Policy Gradient Implementations¶

This page documents the implemented policy gradient / actor-critic algorithms, agents, and models.

Algorithms¶

class rlpyt.algos.pg.base.PolicyGradientAlgo¶

Bases: rlpyt.algos.base.RlAlgorithm

Base policy gradient / actor-critic algorithm, which includes initialization procedure and processing of data samples to compute advantages.

initialize(agent, n_itr, batch_spec, mid_batch_reset=False, examples=None, world_size=1, rank=0)¶: Build the torch optimizer and store other input attributes. Params batch_spec and examples are unused.

process_returns(samples)¶: Compute bootstrapped returns and advantages from a minibatch of samples. Uses either discounted returns (if self.gae_lambda==1) or generalized advantage estimation. Mask out invalid samples according to mid_batch_reset or for recurrent agent. Optionally, normalize advantages.

class rlpyt.algos.pg.a2c.A2C(discount=0.99, learning_rate=0.001, value_loss_coeff=0.5, entropy_loss_coeff=0.01, OptimCls=<sphinx.ext.autodoc.importer._MockObject object>, optim_kwargs=None, clip_grad_norm=1.0, initial_optim_state_dict=None, gae_lambda=1, normalize_advantage=False)¶

Bases: rlpyt.algos.pg.base.PolicyGradientAlgo

Advantage Actor Critic algorithm (synchronous). Trains the agent by taking one gradient step on each iteration of samples, with advantages computed by generalized advantage estimation.

__init__(discount=0.99, learning_rate=0.001, value_loss_coeff=0.5, entropy_loss_coeff=0.01, OptimCls=<sphinx.ext.autodoc.importer._MockObject object>, optim_kwargs=None, clip_grad_norm=1.0, initial_optim_state_dict=None, gae_lambda=1, normalize_advantage=False)¶: Saves the input settings.

optimize_agent(itr, samples)¶: Train the agent on input samples, by one gradient step.

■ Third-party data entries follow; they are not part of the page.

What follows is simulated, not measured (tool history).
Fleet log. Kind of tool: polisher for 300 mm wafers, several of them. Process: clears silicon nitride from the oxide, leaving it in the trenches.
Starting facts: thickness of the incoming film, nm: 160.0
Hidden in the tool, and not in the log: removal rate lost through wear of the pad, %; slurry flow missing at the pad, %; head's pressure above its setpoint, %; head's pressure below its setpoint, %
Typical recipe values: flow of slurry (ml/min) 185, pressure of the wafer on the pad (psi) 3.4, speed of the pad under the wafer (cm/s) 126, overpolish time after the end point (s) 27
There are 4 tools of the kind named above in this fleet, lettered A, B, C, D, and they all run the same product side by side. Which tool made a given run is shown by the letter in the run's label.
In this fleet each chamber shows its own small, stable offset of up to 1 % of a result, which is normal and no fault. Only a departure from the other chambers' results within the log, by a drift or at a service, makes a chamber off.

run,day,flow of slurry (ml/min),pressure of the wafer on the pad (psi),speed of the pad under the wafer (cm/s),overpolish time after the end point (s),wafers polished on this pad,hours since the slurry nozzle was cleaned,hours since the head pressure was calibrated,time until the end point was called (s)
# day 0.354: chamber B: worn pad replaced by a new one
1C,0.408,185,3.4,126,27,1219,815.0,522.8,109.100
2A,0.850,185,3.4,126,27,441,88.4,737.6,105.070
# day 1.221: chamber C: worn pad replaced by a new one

loss(samples)¶: Computes the training loss: policy_loss + value_loss + entropy_loss. Policy loss: log-likelihood of actions * advantages Value loss: 0.5 * (estimated_value - return) ^ 2 Organizes agent inputs from training samples, calls the agent instance to run forward pass on training data, and uses the agent.distribution to compute likelihoods and entropies. Valid for feedforward or recurrent agents.

class rlpyt.algos.pg.ppo.PPO(discount=0.99, learning_rate=0.001, value_loss_coeff=1.0, entropy_loss_coeff=0.01, OptimCls=<sphinx.ext.autodoc.importer._MockObject object>, optim_kwargs=None, clip_grad_norm=1.0, initial_optim_state_dict=None, gae_lambda=1, minibatches=4, epochs=4, ratio_clip=0.1, linear_lr_schedule=True, normalize_advantage=False)¶

Bases: rlpyt.algos.pg.base.PolicyGradientAlgo

Proximal Policy Optimization algorithm. Trains the agent by taking multiple epochs of gradient steps on minibatches of the training data at each iteration, with advantages computed by generalized advantage estimation. Uses clipped likelihood ratios in the policy loss.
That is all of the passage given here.